NASA insists space station unaffected by Russian war

CAPE CANAVERAL, FLORIDA – MAY 28: Workers repaint the NASA logo on the Vehicle Assembly Building at the Kennedy Space Center on May 28, 2020 in Cape Canaveral, Florida. SpaceXs Crew Dragon spacecraft will try to launch again on Saturday after weather scrubbed yesterday’s attempt. It will be the first manned mission since the end of the Space Shuttle program in 2011 to be launched into space from the United States. (Photo by JOE RAEDLE / GETTY IMAGES NORTH AMERICA / Getty Images via AFP)

WASHINGTON, D.C., United States (AFP) – NASA on Monday insisted tensions linked to the war in Ukraine had no impact on International Space Station operations or the planned return of an American astronaut aboard a Russian capsule later this month.

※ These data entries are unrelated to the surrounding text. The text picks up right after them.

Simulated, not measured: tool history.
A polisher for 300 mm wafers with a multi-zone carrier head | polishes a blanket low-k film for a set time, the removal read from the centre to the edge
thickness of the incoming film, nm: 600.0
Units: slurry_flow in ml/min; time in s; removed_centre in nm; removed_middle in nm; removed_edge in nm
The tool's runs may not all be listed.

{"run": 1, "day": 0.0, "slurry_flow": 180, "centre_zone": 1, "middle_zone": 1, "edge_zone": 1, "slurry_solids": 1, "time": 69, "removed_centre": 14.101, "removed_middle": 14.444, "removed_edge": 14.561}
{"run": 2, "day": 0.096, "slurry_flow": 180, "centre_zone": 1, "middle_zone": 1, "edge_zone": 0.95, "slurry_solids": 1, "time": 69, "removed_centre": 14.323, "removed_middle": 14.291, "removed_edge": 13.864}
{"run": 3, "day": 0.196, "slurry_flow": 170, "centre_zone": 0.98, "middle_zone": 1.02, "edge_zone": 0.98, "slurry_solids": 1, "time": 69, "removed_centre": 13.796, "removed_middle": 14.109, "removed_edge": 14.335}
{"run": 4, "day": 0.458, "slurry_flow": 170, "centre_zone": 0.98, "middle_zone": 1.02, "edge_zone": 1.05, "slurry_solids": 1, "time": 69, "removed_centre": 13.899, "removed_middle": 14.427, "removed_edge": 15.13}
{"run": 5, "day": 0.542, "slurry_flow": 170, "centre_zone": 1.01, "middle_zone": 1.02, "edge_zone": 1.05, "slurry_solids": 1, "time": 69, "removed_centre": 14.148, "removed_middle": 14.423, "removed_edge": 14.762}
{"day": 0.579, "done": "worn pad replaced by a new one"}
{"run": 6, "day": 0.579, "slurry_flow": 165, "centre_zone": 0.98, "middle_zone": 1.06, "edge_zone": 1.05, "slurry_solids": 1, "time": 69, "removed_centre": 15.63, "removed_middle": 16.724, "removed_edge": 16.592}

Mark Vande Hei is due to fly to the Baikonur Cosmodrome in Kazakhstan aboard a Russian Soyuz capsule with cosmonauts Pyotr Dubrov and Anton Shkaplerov on March 30 after 355 days in space, a new US record.

There have been fears that soaring tensions between the United States and Russia over Ukraine could leave the 55-year-old stranded on the outpost.

But speaking to reporters Monday, Joel Montalbano, NASA’s ISS program manager, said: “I can tell you for sure Mark is coming home on that Soyuz. We are in communication with our Russian colleagues. There’s no fuzz on that. The three crew members are coming home.”

“There’s been some discussion about that, but I can tell you we’re ready. Our Roscosmos colleagues have confirmed that they’re ready to bring the whole crew home, all three of them,” he continued.

Over the weekend, Russian space agency chief Dmitry Rogozin warned again that Western sanctions on Russia could cause the ISS to crash, by disrupting the operation of spacecraft vital to keeping the platform in orbit.

But on Monday, the Russian news agency TASS reported: “Russia’s space corporation Roscosmos has never given its partners the slightest chance to doubt its reliability” and Vande Hei would go home as planned.

Montalbano added that there had been no changes in day-to-day activities.

“All these activities have continued for 20 years and nothing has changed in the last three weeks: our control centers operate successfully, flawlessly, seamlessly.”

While the US side of the ISS supplies power and life support, the Russian segment is vital for propulsion and attitude control — interdependencies that were woven into the project from its inception in the 1990s.

(FILES) In this file photo taken on December 20, 2021, the International Space Station (ISS) is seen on a monitor at the Mission Control Center in Korolyov after the Soyuz MS-20 space craft undocked from the ISS, starting the landing, – Western sanctions against Russia could cause the International Space Station to crash, the head of Russian space agency Roscosmos warned on March 12, 2022, calling for the punitive measures to be lifted. According to Dmitry Rogozin, the sanctions could disrupt the operation of Russian vessels servicing the ISS. As a result, the Russian segment of the station — which helps correct its orbit — could be affected, causing the 500-tonne structure to “fall down into the sea or onto land”. (Photo by AFP)

The US is exploring means to keep the station in orbit via propulsion from Northrop Grumman and SpaceX ships, but this hasn’t happened yet.

Crew swaps involving Russian cosmonauts going to Hawthorne, California to train on SpaceX vehicles and American astronauts traveling to Star City in Russia to train for Soyuz are still planned “at this time,” said Montalbano.